Tokyo stocks opened 0.78 percent higher on Friday with sentiment buoyed by the weaker yen amid hopes for aggressive monetary easing by the Bank of Japan.
The Nikkei 225 index at the Tokyo Stock Exchange was up 68.61 points at 8,898.33.
Favourable currency market movements would offset Thursday's drops on European and US bourses, as well as weak forecasts from US retailers, and news that the eurozone had fallen into recession, traders said.
"A weaker yen is paramount to upward stock price movement," said Hiroichi Nishi, general manager of equities at SMBC Nikko Securities.
"After pronounced weakness since the conclusion of the US presidential election, US stocks have been oversold, while Japan stocks have technical room for more upside," he told Dow Jones Newswires.
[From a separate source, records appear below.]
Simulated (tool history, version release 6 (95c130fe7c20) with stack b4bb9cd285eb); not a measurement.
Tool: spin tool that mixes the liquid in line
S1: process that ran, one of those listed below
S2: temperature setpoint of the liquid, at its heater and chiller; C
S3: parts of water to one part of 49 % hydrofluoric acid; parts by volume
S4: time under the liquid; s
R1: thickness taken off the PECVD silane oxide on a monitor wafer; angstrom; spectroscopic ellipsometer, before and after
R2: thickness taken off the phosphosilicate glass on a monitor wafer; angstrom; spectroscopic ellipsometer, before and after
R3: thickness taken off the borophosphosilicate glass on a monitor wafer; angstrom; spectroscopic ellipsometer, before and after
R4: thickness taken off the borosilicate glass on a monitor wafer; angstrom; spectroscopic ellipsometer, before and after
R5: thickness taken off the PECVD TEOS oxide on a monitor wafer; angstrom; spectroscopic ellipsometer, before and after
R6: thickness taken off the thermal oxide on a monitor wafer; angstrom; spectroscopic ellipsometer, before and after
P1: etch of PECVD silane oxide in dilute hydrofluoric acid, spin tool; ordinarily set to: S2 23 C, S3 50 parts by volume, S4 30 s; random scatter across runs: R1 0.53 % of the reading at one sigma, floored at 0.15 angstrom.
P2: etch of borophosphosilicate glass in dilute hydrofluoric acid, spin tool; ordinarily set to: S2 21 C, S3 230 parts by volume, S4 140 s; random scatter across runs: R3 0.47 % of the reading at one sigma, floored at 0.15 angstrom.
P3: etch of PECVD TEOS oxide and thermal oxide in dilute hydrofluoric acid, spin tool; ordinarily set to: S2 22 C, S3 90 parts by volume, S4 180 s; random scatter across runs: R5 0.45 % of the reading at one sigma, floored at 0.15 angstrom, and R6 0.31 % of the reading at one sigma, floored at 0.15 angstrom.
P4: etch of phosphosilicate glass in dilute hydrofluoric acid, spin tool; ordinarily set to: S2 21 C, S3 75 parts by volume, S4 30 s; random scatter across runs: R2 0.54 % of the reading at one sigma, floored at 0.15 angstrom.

Japanese exporters have been dealt a blow by a strong yen which reduces their income when repatriated.
The dollar was at 81.14 yen in early Asian trade, almost unchanged from 81.16 yen in New York late Thursday but sharply up from 80.20 yen in Tokyo early Thursday.
The euro bought 103.62 yen and $1.2779 compared with 103.69 yen and $1.2778 in US trade.
The yen tumbled Thursday after Japan's main opposition leader Shizo Abe, the front runner to become next prime minister after December 16 elections, said he would press the central bank to ease monetary policy.
US stocks zig-zagged around the break-even line in volatile trade Thursday before ending slightly lower, pulled down in part by Walmart's disappointing earnings.
The Dow Jones Industrial Average finished down 0.23 percent at 12,542.38.